New Mexico Court Decision Leaves Religious Businesses Open to Attack

Analysis of the state ruling that a Christian photographer could not refuse to photograph a same-sex 'wedding' ceremony.

New Mexico State Supreme Court
New Mexico State Supreme Court (photo: nmcompcomm.us)

The collision between religious freedom and the demands of equality continues, this time in New Mexico.

In Elane Photography v. Willock, the New Mexico Supreme Court ruled Aug. 22 that Elane could not refuse to photograph a same-sex wedding. Since Elane was a business that provided photography services to the general public, it could not, under New Mexico’s Human Rights Act, refuse to provide such services to any of the classes of persons protected under that law.

The court recognized the gravity of its decision; in a “special concurrence,” Justice Richard Bosson wrote, “[t]hough the rule of law requires [ruling against Elane], the result is sobering. It will no doubt leave a tangible mark on the Huguenins [Elane’s owners] and others of similar views.” Indeed it will, but it did not have to be this way, as some of the participants in the case,  such as the Becket Fund for Religious Liberty, have pointed out. Instead, the decision leaves religious businesses open to continued attack, precisely because they are attempting to live out their religious beliefs.

New Mexico, like many states, has a law banning discrimination against people based on certain specific characteristics, such as race, religion or sexual orientation, by all businesses that provide services to the public. The Huguenins were contacted by email from a same-sex couple who wanted Elane to photograph a commitment ceremony. The Huguenins, because of their religious beliefs, objected.

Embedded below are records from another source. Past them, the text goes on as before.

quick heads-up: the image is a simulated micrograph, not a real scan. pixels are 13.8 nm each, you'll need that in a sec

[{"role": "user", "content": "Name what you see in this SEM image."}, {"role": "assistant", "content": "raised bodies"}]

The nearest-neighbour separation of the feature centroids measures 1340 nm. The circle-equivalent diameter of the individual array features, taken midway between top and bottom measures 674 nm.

Even though the couple was able to find a photographer in time for their ceremony, they still complained to the New Mexico Human Rights Commission, which found that Elane had violated the Hman Rights Act. The case then proceeded through the courts. The Supreme Court found that the Huguenins simply did not have a religious-liberty claim; no one was making them say something contrary to their religious beliefs, and, as a public business, the court found no one would believe the Huguenins endorsed same-sex marriage simply by being hired to photograph one.

This case confronts two central facts of the America experience. First, because of the dominance of “equal rights” and “anti-discrimination” laws, conflicts that could otherwise be handled privately instead are transformed into rights claims. It is unclear, for example, why the couple complained to the government if they were able to find another photographer or why they did not respect the Huguenins’ desire to decide to whom they could offer their services.

The idea that rights claims must be asserted in all circumstances has overwhelmed the tradition American attitude of tolerance towards those whose beliefs differ and has become too engrained in American society to let even the smallest private arrangements escape. This change in attitude is compounded by the fact that, in a pluralistic society, not all rights are protected equally; as the disputes over the HHS mandate show, rights claims can be used offensively to deprive others of their liberty as well as defensively against state claims. Indeed, as this case and the HHS controversy show, a secular liberal state may simply be incompatible with religious liberty as it has been understood in the West for centuries.

The second fact is historical. As the concurrence points out, America has a dark history in excluding portions of the population from the public square, and the concurrence explicitly connects the couple’s claims to those of the civil-rights era. For the New Mexico court, this case is simply a contemporary analogue to the civil-rights cases of the 1960s. If whites excluded African-Americans in the 1960s from their businesses, Christians are attempting to do that today with other groups. In both cases, the state must step in and prevent both groups from exercising their liberty in the name of anti-discrimination.

It is this fact that makes the case difficult for Christians. There is no place for bigotry in American life, and to side with Elane might leave open the possibility, for example, that those with religious biases against Catholics could refuse to serve them. This may be a price to pay for the fullest protection of religious liberty, but it is not one many Americans wish to contemplate.

But the court’s analogy is wrong. In fact, as the Becket Fund notes, religious liberty has long been recognized as occupying a unique place in the American civil landscape. Indeed, New Mexico has a law — the state’s Religious Freedom Restoration Act (RFRA) — expressly designed to provide an outlet for religious persons whose exercise of their religious freedom has been burdened. The court dismissed this argument because it found that that law only applied if the government is a party. Here, since the suit was between private parties, the court found the law did not apply. To the contrary, however, private parties like Elane can invoke the protections of RFRA when a private plaintiff enforces a federal or state law that burdens the religious exercise of people such as Elane.

The New Mexico Supreme Court badly misjudged the application of RFRA and has harmed the Huguenins and all believers in New Mexico. It remains to be seen how aggressive other states will be in forcing their views of equality on religious believers, but the signs are not hopeful.

Gerald J. Russello is a lawyer and editor of The University Bookman.